Reputation: 203
I want to explore a bit more on regular expressions. Add a space on a string but counting right to left
The result of this regex
preg_replace("/(?=(.{3})*(.{4})$)/", "-", "1231231234");
is: 123-123-1234
Now, I am experimenting with the quantifiers and groups, but I can not make them to work properly.
Why this (php)
preg_replace("/(?=(.{3})*(.{4})(.{4})$)/", "-", "1212312312345678");
and this:
preg_replace("/(?=(.{3})*(.{4}){2}$)/", "-", "1212312312345678");
both give me a big 8 character group as an output
12-123-123-12345678
I probably expected the result on the second case {2}, but not on the first case.

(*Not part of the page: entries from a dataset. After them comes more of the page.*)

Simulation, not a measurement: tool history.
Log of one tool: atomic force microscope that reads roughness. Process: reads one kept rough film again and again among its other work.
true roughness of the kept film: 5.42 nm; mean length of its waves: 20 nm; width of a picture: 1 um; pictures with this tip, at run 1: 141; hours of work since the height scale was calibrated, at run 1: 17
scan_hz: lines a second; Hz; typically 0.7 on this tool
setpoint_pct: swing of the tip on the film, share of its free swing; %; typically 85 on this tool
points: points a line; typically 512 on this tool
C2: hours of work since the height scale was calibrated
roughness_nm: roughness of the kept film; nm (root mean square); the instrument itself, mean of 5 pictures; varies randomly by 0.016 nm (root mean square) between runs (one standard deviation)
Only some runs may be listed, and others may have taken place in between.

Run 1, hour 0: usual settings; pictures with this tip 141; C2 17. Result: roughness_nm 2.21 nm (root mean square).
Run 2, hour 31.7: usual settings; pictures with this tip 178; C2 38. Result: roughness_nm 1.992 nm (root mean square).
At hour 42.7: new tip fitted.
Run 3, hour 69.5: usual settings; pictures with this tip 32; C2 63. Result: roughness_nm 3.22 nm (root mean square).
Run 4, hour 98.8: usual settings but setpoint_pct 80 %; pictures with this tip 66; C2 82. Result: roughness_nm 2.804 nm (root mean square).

The expected result I intended was:
12-123-123-1234-5678
1) What is the the logic on (.{4})(.{4}) = (.{8}) instead of being 2 diferent events?
2) What would be the proper grouping?
Upvotes: 0
Views: 89
Reputation: 43136
You seem to misunderstand how that regex works. Let me break it down for you:
(?= lookahead assertion: the following pattern must match, but
will not consume any of the text.
(.{3})* matches a series of 3 characters, any number of times. In
other words, this consumes characters in multiples of 3.
(.{4})$ makes sure there are exactly 4 characters left.
)
This pattern produces an empty match in every place where you want to insert a dash -
. That's why preg_replace("/(?=(.{3})*(.{4})$)/", "-", "1231231234");
inserts dashes in the correct places - replacing the empty string is the same as inserting. Let's look at that step-by-step, using the text 31231234
as an example:
remaining text remaining pattern what happens
step 0: 31231234 (.{3})*(.{4})$ (.{3})* matches one time
step 1: 31234 (.{3})*(.{4})$ (.{3})* matches again
step 2: 34 (.{3})*(.{4})$ (.{3})* fails to match another time
step 3: 34 (.{4})$ (.{4}) fails to match -> backtrack
step 5: 31234 (.{4})$ (.{4}) fails to match -> pattern failed to
match, no dash will be inserted.
After the pattern failed to match at position 0 in the text, it will be checked again at position 1 (remaining text is 1231234
):
remaining text remaining pattern what happens
step 0: 1231234 (.{3})*(.{4})$ (.{3})* matches one time
step 1: 1234 (.{3})*(.{4})$ (.{3})* matches again
step 2: 4 (.{3})*(.{4})$ (.{3})* fails to match another time
step 3: 4 (.{4})$ (.{4})$ matches -> dash will be inserted
here, giving "3-1231234"
The same thing happens again 3 characters later, giving the end result 3-123-1234
. In other words, the group (.{4})$
specifies that no dashes should be inserted in the last 4 characters of the text. By consuming the last 4 characters, it makes it impossible for the pattern to match if there are less than 4 characters remaining. That is why both (.{4})(.{4})$
and (.{4}){2}$
produce a block of 8 characters - the pattern can not match if less than 8 characters remain.
In order to insert another dash in the last 8 characters, you have to use two groups of 4 characters .{4}
and make one of them optional:
(?=((.{3})*.{4})?(.{4})$)
Upvotes: 1
Reputation: 21492
(?=(.{3})*(.{4}){2}$)
matches every 3xN character sequence with 2x4 = 8 characters at the end, where N >= 0.
To match every 4xN character from the end, where 1 <= N <= 2, or every 3xN character sequence with 8 characters at the end, where N >= 1, use the following:
preg_replace("/(?=(.{4}){1,2}$)|(?=(.{3})+.{8}$)/", "-", "1212312312345678");
Upvotes: 1
Reputation: 8413
Note that you are using lookaheads in this case. Unlike normal matching, they don't actually consume what they match.
So in the first example, there are 2 zero-width-matches, the first one after the first 123
, so the lookahead matches for 1231234
, the second after the second 123
, where the lookahead matches 1234
. You might want to use one of the online-regex-testers to see what actually matches, my choice would be regex101.com.
So for your example you have to make the lookahead also match the last 4 digits (and only them), one way to achieve this would be (?=((.{3})*(.{4}))?(.{4})$)
, making the first part optional.
See it here on regex101.
Upvotes: 2